The best way I have found to do it is get a set of regular FL dies AND a neck sizing die.
Use the FL sizing die to size any virgin brass that you get or for any scrounged/free/used brass you might be able to get.
Use the neck sizing die to size brass after it's been fired in your rifle.

BTW - you can size with a neck sizing die without using any lube.
I know that you can only size the neck with an FL die but I don't know if you'll have to use lube. You might get away neck sizing only without lube in a tapered casing but in a straight walled casing I suspect that you'd get your brass stuck.
That would lead to swearing.
 
Chambers for rimmed military rifle cartridges were frequently long and large in diameter, and unless a custom full length die is used FL sizing .303, .30-40, and 7.62x53/54 will likely lead to case separations on the second firing. Setting an FL die to just bump the shoulder back a bit on any of these should work fine. I've seen partial sizing recommended in some loading manuals for rimless cases and found that it lead to cases that were too fat to fit into the rifle's chamber. For rimless cases neck size in a neck sizing die, and use a full length sizing die for full lenght sizing.

I watched a guy with a .30-40 Krag from Springfield Arsenal that separated every case on their second firing because he'd FL sized the cases with dies adjusted per the usual method recommended by die makers, screw the die down until it contacts the shell holder at it's highest point in the ram stroke. The shoulders on the "reassembled" cases were blown about ~ 1/4" forward.
 
Dies for the 8x60S are crazy expensive in Europe. I paid about the equivavlent of $150 for my Hornady full length. Not dishing out for the neck sizer.
I guess I will just have to continue to put up with the mess of lube...

I have gotten about 6 loads out of my cases so far. Very mild ones though.
\time to figure out the annealing process.
 
By 8x60 are you referring to the regular 7.92x57 (8mm) Mauser?
Or are you talking something else?

Either way, that's nuts!
And kind of backwards!
A regular set of FL dies over here only costs about $25 for RCBS or $30 for Hornady. The price you paid is almost enough justify a field trip across the ocean just for reloading dies.
You could make a fortune reselling them!
Would it be illegal for you to have a friend over here send you a necksizing die as an early Christmas present?
Gotta be a way around that...

As far as the lube goes, it might be worth a shot to see if you can resize just the neck without lube in an FL die. If it's tapered enough you may get away with it. All it would take is running an empty into your dies to see if it starts to get stuck before it gets sized. Nothing to lose really as long as you stop before you get your brass stuck.
FWIW, I only necksized .303 British when I loaded it because I only have neck sizing dies. My brother has a set of FL dies so we switched as needed - I used his to size scavenged brass and he used mine to keep from wearing brass out too soon (although it's kind of the nature of the beast in an Enfield). But we didn't need lube in my necksizing die.
Loading for the .303 with a necksizing die was probably the easiest reloading I've ever done.
 
8x60S is the calber 7.92x57(8mm Mauser) gets converted into to enable them to be sold as 'civilian' calibers and be used for hunting.

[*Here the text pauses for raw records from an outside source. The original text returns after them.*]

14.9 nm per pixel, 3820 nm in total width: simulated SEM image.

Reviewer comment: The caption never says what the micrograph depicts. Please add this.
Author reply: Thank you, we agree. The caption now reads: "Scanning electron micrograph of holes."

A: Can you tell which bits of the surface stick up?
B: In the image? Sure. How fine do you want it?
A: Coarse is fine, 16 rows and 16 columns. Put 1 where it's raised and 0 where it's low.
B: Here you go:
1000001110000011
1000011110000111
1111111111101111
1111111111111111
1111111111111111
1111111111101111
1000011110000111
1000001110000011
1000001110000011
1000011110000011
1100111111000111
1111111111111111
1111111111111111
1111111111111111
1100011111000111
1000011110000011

The laws are wierd, but much better than places like the UK. :evil:
 
Could this be done with the 8mm mauser?

NO, you can not neck size with a FLRD as the taper on the 8mm is a lot less than the 303 by about .020" But you can do this
Bumping back the shoulder is nothing more than Full Length Resizing , but the die is backed out off the shell holder as little as .001" to .005"
You must lube the outside of the case and inside the neck because you are Full Length Resizing.
 
Afy- Can someone from the USA legally send you a neck sizing die? That would have to be far cheaper than $150. I just received a casting mold from Europe and the shipping looking to be about 8-9 euros. The neck sizing die is about $20-$30. Far cheaper than $150.
 
So did you have to get custom dies made?
That would account for some of the insanely high cost.

That is strange though - does 8x60 use regular .323 caliber bullets?
Is it still based on the 8mm Mauser casing?
 
I do partial full length resizing (sizing with the FL die just enough to get the round to chamber snug) on pretty much everything I shoot with the exception of the 338/378 that I have a custom made neck sizing bushing die for.

I saw above where neck sizing with no lube was mentioned. You may be able to get away with it using a neck sizing die (I'd still lube them because it keeps the brass from stretching), but if you try to partial resize without lubing you're probably going to end up with a stuck case. Maybe not immediately, but it'll happen. The taper on the case wont mean squat. :)
 
I don't know what caliber the original poster is questioning about but it seems strange no one mentioned the need to understand headspace. I reload for a shouldered rifle caliber and I carefully measure the fired case base to datum dimension to correctly set my sizer die for proper headspace.
 
ed_e, as long as you're loading for the same gun you fired the brass in, do you have to understand head space to do neck sizing?

when i neck size (e.g. 308win) i don't touch the shoulder. just the neck. so the brass stays however it was when it came out of that chamber.

to answer the OP, i would say you could put too much or too little tension on the bullet, although that might be more aptly called 'suboptimal' instead of 'wrong'. there are probably several ways to do neck sizing better and worse.

but offhand, it's sort of hard to do 'wrong'.
 
as long as you're loading for the same gun you fired the brass in, do you have to understand head space to do neck sizing?

I believe it is a good thing to understand Head Clearance commonly referred to as “head space“. But when neck sizing only for a cartridge that is for the same bolt action rifle you fired the brass in previously, then your “headspace” should not be a problem.
 
oh, don't start that 'head clearance' discussion again!

if anything is worse than sitting around listening to a bunch of old women talk about breastfeeding, it's reading 'head clearance vs headspace' discussions

:D
 
ed_e, as long as you're loading for the same gun you fired the brass in, do you have to understand head space to do neck sizing?

when i neck size (e.g. 308win) i don't touch the shoulder. just the neck. so the brass stays however it was when it came out of that chamber.

You addressed me so I will answer with my understanding.

If you neck only (NO) size, the body of the brass will grow providing 0.001 to 0.002 headspace for the same rifle due to brass spring back. Maybe not a problem for a .308 bolt rifle but can become a problem for a semi-auto (orig poster did not say what caliber or gun). I am a bench rest shooter and the best info I have gotten from many other bench rest shooters is that for a bolt rifle NO sizing can be done as long as you understand the chamber and brass characteristics you use. For semi-auto you need to FL (full length) size to be sure reloaded brass will be properly chambered without sticking. It is possible to NO size a couple of times for semi-auto but ultimately you will need to FL size to get the brass back to reliable dimensions. The most important thing is what you said: NO sizing can be OK for the same rifle from which it was originally shot.